I didn’t become observant through a kiruv organization. I became observant due to a search for meaning in life during my childhood. Thankfully, as I started to increase my observance at the end of high school, NCSY was there to give me a network of support and friends to help me acclimate into the Orthodox community. I never received anything but admiration from the Orthodox Jews I met because of my choice to become religious. I was told early on about the Gemara “Makom she’baalei teshuvah omdin, tzadikkim g’murim einam omdin.” (Even a perfectly righteous person can’t stand on the same level as one who returns to observance.) And I believed it. People would tell me over and over again how much they looked up to my decision to become observant and admitted that they didn’t know if they’d do the same given the choice.
In terms of marriage prospects, I met my husband early on in college, and I was married by 20 years old. I never got the feeling that I’d fare worse in the shidduch process as a ba’al teshuva as opposed to someone born and raised religious (FFB – frum from birth). My sisters (who also became Orthodox) didn’t have this issue either. In the circles I travel in, many people have a least one ba’al teshuva parent and I have never been made to feel weird or different due to my background. The baalei teshuva in my circles seem to feel equally accepted.
It is easy to assume that one’s life experiences are everyone’s life experiences, but that is obviously not the case. And the interesting thing about Jew in the City is that the more we speak about the good that exists in the Orthodox world – and there is so much good to speak about – the more we attract feedback from people who experienced the opposite.
Now there are two ways to approach hearing negative: you could ignore it and pretend that the problem doesn’t exist. That the people reporting the problem are the problem. Or you could listen and try to understand and express sympathy and work to make things better. Being empathetic and trying to be better is the Jewish way.
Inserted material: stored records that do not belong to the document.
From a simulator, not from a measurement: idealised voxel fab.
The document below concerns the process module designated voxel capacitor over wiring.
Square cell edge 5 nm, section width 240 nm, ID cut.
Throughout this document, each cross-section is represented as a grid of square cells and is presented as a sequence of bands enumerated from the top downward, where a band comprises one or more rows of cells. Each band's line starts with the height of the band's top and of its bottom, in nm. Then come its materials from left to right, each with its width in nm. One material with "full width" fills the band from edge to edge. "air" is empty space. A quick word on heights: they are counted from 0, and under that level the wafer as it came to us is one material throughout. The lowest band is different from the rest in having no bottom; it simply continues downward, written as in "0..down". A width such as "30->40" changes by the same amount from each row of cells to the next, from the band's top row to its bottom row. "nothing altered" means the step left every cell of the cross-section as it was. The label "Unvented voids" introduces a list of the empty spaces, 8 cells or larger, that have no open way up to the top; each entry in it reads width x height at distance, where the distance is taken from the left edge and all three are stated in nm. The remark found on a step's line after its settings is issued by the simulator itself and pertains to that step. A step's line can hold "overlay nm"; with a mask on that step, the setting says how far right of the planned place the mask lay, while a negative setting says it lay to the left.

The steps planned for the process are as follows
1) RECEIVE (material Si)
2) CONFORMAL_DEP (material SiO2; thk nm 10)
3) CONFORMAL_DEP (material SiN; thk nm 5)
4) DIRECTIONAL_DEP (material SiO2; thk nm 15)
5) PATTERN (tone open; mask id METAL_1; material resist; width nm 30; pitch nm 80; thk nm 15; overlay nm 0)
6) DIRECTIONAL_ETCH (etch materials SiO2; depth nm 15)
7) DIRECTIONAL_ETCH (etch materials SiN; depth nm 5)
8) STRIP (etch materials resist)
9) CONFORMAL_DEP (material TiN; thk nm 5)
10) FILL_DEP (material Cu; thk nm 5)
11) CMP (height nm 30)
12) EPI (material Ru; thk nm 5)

So that is the purpose of this article – to speak to the people involved in Jewish outreach and to the people who have gotten burned by being baalei teshuva. The message for both groups is: it matters where a baal teshuva ends up.
To the educators working tirelessly to inspire and educate our brethren – if you send your students to communities too large or too insular, there is a decent chance they will never fully be accepted by their co-religionists. There is a good chance they will suffer when it comes to marriage prospects, and there is a reasonable chance that even their children will grow up seeing their parents treated as less than which will negatively impact their relationship to Judaism. (All of these examples have been reported to me by people who experienced them.) So when students of yours are ready to go out and join a community somewhere, please make sure that it is one that is known to be blind when it comes to a person’s background. What a painful experience it would be to be given love and attention during the process of becoming observant, only to discover that you are considered less desirable when you finally try to join the ranks.
To the baalei teshuva (or in some cases former baalei teshuva) who have been burned by closed-minded Orthodox Jews: the people you’ve met do not speak for the entire frum world. Go out and look for happy baalei teshuva if an observant life still interests you, and find out what community they’re part of and how they’ve fared. We can’t stop closed-minded people from being closed-minded but we can raise awareness that something better exists and help make connections so than anyone who wants it can have access.